The national Swedenborgian church is suing two top leaders of its former Boston affiliate, including the treasurer who has a criminal record and a mob past, for allegedly trying to command the affiliate's finances.
The church, known as the General Convention of the New Jerusalem in the United States of America, filed a lawsuit in federal court earlier this month against treasurer Edward MacKenzie and Thomas J. Kennedy, the affiliate's president.
The Boston affiliate severed ties from the national and state churches after a dispute last year involving its pastor's family. It set up new bylaws, making it easier to join the affiliate and removing provisions that barred individuals from enriching themselves with church assets and requiring a two-thirds approval of members for sale of church property.
The lawsuit alleges MacKenzie and Kennedy are working to control the money matters by engaging in fraudulent loan transactions that involve the sale of church-owned apartments above the Beacon Hill chapel.
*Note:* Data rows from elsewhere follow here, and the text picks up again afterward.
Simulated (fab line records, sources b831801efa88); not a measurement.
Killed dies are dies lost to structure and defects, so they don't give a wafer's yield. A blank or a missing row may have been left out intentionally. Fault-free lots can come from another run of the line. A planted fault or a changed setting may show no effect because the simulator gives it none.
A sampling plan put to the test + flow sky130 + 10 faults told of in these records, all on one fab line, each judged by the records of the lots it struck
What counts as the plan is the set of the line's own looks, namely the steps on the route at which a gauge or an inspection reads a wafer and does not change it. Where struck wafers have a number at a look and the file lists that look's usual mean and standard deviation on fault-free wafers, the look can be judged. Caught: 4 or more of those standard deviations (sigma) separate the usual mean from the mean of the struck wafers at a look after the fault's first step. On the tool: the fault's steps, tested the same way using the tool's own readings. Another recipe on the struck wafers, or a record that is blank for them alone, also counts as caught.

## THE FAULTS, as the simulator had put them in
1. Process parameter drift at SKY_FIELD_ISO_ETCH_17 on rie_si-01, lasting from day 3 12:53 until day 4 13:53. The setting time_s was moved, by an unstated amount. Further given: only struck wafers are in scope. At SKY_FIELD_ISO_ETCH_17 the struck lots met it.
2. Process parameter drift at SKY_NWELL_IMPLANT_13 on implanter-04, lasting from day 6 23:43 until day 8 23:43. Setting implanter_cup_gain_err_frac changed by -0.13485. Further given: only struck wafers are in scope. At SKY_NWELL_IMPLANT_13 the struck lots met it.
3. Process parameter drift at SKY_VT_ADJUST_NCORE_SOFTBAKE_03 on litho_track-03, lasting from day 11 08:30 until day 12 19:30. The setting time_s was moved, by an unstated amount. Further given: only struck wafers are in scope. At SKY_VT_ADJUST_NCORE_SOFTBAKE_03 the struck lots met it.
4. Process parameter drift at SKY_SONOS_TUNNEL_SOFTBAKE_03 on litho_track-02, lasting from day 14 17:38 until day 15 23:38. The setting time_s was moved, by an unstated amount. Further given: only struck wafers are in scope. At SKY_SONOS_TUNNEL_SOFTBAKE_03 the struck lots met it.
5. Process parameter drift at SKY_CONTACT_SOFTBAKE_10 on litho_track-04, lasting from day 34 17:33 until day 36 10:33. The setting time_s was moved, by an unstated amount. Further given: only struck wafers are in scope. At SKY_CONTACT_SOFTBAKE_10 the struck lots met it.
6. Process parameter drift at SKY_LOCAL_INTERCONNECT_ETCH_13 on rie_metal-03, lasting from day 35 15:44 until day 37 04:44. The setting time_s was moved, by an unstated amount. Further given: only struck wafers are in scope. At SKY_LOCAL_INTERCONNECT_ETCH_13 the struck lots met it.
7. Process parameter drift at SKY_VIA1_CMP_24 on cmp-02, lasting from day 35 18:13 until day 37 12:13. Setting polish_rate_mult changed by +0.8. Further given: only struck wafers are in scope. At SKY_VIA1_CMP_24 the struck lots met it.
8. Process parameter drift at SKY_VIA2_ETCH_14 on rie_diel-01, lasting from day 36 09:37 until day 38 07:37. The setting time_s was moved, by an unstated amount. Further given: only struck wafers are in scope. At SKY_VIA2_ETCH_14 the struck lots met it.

The 145-unit building is valued at $30 million but could be worth $75 million if converted to condominiums, according to the Boston Sunday Globe. Annual income generated by the building is more than $1.2 million, according to documents.
The lawsuit asks the court to nullify the memberships of more than 40 people who joined in the last two years, give control of the Boston congregation to the national church and prevent MacKenzie and Kennedy from selling the church-owned apartments as condos.
MacKenzie denies the allegations.
"There are about six or seven families who are complaining," he told the Boston Sunday Globe. "This church was the best kept secret on Beacon Hill.... We've opened up the church, and we're going to continue to open it up."
MacKenzie freely admits he was a drug dealer and a henchman for Whitey Bulger and the Boston Irish Mob, but insists he has reformed.
Still, he faces two criminal complaints: one for threatening to kill his former wife, who was to testify against him in a worker's compensation case; the other for swindling $200,000 from an elderly woman.
MacKenzie denies both allegations.
The Swedenborgian Church is named for 18th-century Swedish scientist and philosopher Emanuel Swedenborg.
Swedenborg's unorthodox interpretation of the Bible, which includes the tenet that believers — not God — decide their own fate, was denounced as heretical by mainstream Christians. The church spread rapidly in early America; in the 1920s, Helen Keller was one of its most visible members. Officials at the national office in Newton say there are 1,500 members nationwide.